What Is Right, What Is Wrong
When I was a child, I thought right and wrong were just multiple-choice questions. A was right, B was wrong. If you got it wrong, you just corrected it, and the teacher would only put a red cross on the paper; if you got it right, you got a big checkmark. The world was so simple back then, even morality had standard answers. It was only after I grew up that I realized life doesn't have A or B, let alone someone standing at the podium telling us, "Choose C for this question." Most of the time, I don't even know if this is a question at all.
When I was a kid, I copied my deskmate's homework, and of course, I knew it was "wrong." But that kind of wrong was clear-cut and simple—if you got caught, you got scolded. After growing up, I found that even "copying" had become difficult. Others seemed to walk a smooth path, with clear goals and ready-made routes, but when I tried to follow the same path, I found I couldn't copy it at all. Someone else's choices never quite fit me. The rhythm didn't match, the abilities didn't match, even the desires in my heart didn't match...
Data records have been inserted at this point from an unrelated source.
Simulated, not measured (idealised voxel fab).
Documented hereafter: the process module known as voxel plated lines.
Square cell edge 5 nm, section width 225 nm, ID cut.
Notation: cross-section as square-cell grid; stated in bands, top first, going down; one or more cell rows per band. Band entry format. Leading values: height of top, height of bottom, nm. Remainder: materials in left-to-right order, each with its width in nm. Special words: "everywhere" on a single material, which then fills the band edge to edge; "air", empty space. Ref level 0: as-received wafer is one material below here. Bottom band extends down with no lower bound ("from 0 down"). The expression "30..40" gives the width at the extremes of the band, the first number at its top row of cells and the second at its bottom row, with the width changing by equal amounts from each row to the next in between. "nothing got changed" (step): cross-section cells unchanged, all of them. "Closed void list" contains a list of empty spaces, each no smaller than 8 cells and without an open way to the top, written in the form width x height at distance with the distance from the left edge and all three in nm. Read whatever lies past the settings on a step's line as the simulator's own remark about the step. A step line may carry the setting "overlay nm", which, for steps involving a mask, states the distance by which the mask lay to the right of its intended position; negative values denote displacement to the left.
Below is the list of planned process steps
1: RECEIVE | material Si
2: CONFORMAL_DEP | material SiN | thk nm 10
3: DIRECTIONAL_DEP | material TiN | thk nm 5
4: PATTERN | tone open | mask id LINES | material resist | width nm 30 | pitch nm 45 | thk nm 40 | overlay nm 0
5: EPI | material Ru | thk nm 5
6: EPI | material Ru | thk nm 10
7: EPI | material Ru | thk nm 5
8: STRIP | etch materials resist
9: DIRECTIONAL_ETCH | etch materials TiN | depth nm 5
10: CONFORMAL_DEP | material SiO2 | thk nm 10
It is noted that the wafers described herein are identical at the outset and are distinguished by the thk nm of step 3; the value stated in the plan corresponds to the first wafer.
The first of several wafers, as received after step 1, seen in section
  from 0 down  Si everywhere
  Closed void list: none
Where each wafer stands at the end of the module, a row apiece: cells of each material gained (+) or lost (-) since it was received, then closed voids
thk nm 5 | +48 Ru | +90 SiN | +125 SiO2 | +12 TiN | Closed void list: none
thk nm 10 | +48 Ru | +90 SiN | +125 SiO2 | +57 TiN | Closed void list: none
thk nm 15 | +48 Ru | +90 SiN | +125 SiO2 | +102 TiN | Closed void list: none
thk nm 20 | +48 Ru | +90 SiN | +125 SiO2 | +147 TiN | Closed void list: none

It turns out life isn't a standardized test paper. We are all different, with no uniform layout. No matter how beautifully others write their answers, they're not answering the same set of questions.
I began to realize that the matter of right and wrong is far less clear than it was in childhood.
We often have double standards. When a friend is late, I think: This person has a terrible sense of time. When I'm late, I explain: It was an unexpected situation (
When someone else fails at a choice, I think they made a poor judgment; when I mess up myself, I find it excusable. If right and wrong were truly absolute, why would the standard change just because the subject changes?
Sometimes, the "right" things end up costing me. I remember that time I was traveling in Hong Kong and followed a guide to a "must-eat restaurant." I waited in line for almost an hour. Shops in Hong Kong are usually very small, and I was shoulder to shoulder with strangers. At that moment, I told myself: Is this right? It seems everyone likes the taste of this place. But when I finally got a seat and actually ate the food, it just felt ordinary.
Yeah, "right" is standard, but it has no surprise at all.
Don't we often do this too? Take the "right" path, study the "right" major, say the "right" things, live the "right" life. Yet deep down, we've never felt satisfied with any of these "right" things.
On the contrary, those "wrong" things sometimes bring momentary pleasure. Oversleeping the alarm gives you an extra half hour in bed. Knowing full well you should be on a diet, you secretly order takeout late at night. Putting off what you should do until tomorrow. When you should be rational and restrained, you just go ahead and act on impulse.
Those wrongs are all real, but like stolen candy, the sweetness is so genuine.
But the problem is, after the sweetness, we often pay a higher price, a greater cost. Regret is probably the most expensive cost of all. It hurts more than being scolded, weighs heavier than a single failure. Being scolded is just momentary pain, but regret replays itself over and over.
"If only I had..." That sentence looping in your mind cuts sharper than any blame.
So I've slowly come to realize that maybe the problem isn't about what is absolutely right or absolutely wrong. The real difficulty is, at the moment of choice—am I willing to take responsibility for that choice?
Right doesn't necessarily feel good; wrong doesn't have to be destructive. The key is, after you've made the choice, you don't comfort yourself with double standards.
Abandon the pursuit of a perfect "correct answer," and instead pursue a kind of "owning it." Own your choice, own your judgment, own the pain that comes with the result. Don't blame the circumstances, don't blame others, don't soothe yourself with double standards—that's a thousand times better than agonizing over it.
Perhaps right and wrong have never been objective options; they are just the weight we are unwilling to bear.
When I was a child, I thought right meant being praised, and wrong meant being punished. Now I'd rather believe: Right is doing something and not regretting it; wrong is refusing to admit it after I've made a mistake.
When we stop clinging to standard answers and learn to sign off on our own choices, maybe that's the moment we truly get close to "right."
When we find our own "why," right and wrong are no longer just external judgments, but results we are willing to bear ourselves.